Preventing Bias in Generative AI: Ensuring Models’ Fairness

There’s no doubt generative AI is taking the world by storm. There’s tons of buzz and excitement around it, and we discover new and new ways of utilizing it nearly every day. More and more businesses are investing in Gen-AI-powered solutions (according to MarketsandMarkets, the market value for generative AI is expected to hit 51.8 billion by 2028), some to use it internally and boost their operations, others to be the first ones to release groundbreaking features and products to the market.

But as the excitement and scale of investment grow, also many concerns arise. The more we learn about this fine new technology, the more we realize it comes with certain downsides and risks that need addressing if we want this tech transformation to actually benefit humanity.

One of those big worries, along with data privacy, data security, and IP rights, is the matter of bias in generative AI. Sadly, although Gen AI has been widely used for barely a few months, there are already numerous examples of highly biased AI-generated outputs. And while in the case of data privacy, data security, and IP rights, the solution seems pretty obvious — we “just” need to come up with the right laws and regulations for them — solving the problem of bias doesn’t look obvious at all. And the threat is serious.

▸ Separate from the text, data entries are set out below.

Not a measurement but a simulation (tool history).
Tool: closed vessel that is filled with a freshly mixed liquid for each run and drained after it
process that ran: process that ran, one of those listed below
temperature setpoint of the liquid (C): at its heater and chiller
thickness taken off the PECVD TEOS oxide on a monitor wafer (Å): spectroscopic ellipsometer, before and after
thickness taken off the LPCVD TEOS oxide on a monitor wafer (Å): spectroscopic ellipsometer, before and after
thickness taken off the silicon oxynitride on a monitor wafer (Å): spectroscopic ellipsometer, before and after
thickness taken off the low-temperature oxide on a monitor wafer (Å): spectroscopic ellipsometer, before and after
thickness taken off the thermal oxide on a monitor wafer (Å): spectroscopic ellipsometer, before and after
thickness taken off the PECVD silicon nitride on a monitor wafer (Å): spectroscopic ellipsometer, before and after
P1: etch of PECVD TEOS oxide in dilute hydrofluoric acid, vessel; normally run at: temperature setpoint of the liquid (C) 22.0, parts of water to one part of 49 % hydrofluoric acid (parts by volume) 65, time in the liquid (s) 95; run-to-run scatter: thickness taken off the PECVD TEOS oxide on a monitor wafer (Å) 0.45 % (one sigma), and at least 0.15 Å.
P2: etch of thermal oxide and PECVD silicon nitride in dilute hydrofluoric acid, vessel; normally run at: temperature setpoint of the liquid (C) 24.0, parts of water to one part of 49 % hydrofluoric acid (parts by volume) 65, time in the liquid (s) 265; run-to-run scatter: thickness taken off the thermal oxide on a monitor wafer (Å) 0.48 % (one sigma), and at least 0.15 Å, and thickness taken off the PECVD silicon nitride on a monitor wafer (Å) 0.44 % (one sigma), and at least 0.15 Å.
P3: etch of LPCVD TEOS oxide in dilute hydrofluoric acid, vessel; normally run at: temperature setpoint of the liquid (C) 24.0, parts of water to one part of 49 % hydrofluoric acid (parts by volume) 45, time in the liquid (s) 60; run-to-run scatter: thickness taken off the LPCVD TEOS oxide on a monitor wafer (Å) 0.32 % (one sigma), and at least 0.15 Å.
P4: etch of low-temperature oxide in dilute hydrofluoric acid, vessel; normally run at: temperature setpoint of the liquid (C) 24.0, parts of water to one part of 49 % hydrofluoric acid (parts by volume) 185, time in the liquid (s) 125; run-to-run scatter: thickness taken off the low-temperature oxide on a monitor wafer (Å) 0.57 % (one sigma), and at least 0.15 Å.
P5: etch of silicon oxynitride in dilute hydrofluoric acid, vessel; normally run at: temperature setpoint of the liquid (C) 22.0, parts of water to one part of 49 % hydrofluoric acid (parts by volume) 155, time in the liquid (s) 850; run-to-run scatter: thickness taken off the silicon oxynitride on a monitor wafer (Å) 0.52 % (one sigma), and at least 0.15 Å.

For companies adopting generative AI, biased outputs pose a risk of discrimination and can negatively impact their decision-making processes. As we can read in the recent interview for BBC:

“The AI risks are more that people will be discriminated [against], they will not be seen as who they are. If it’s a bank using it to decide whether I can get a mortgage or not, or if it’s social services in your municipality, then you want to make sure that you’re not being discriminated [against] because of your gender or your color or your postal code.”

Margrethe Vestager, Executive Vice President of the European Commission for A Europe Fit for the Digital Age

Additionally, such signs of discrimination stand a big risk of questioning their fairness or equality standards — which, in consequence, can lead to serious PR crises. And it’s the last thing anyone would want when implementing AI! After all, the goal of using this cutting-edge technology is to support businesses’ growth, not threaten their image.

That’s why, in this article, we’ll delve into that problem; we’ll take a look at types of bias in generative AI and try to determine how to prevent or at least manage it.

Where does generative AI’s bias come from?

The answer here is pretty simple and depicts our sad reality: models may be trained on vast amounts of data from various sources, but all those sources come from a biased world. Even though we live in the 21st century — one that’s supposed to be modern and civilized, humanity is still full of harmful stereotypes and discrimination. We still lack diversity and equality in a frighteningly large range of fields — and then AI models come and learn from it. Just like people learn from other people — because, think of it — nobody is born racist or homophobic. On the other hand, generative AI was kind of “born” biased — but only because it had to be fed tons of data to exist and function in the first place.

And it seems like there’s no other way. The technology as we know it allowed specialists to bring generative AI models to life using certain resources. Resources in which biases emerge at every step, even though many try to fight them with all their strength. So it looks like bias in generative AI models was nearly impossible to avoid in the first place. As long as this world exists in its current state and as long as we cannot clear the whole web from all signs of discrimination, AI models will have biases running through their virtual veins.

So the question arises: what should we do? Because obviously, we cannot just accept the current state of matters and turn a blind eye to the signs of stereotyping and discrimination in generative AI’s outputs.

Well, as long as we don’t have any golden solution to just wipe bias from the base models, we can only react to what “is” and do our best to clear stereotypes and discrimination of AI’s system step by step.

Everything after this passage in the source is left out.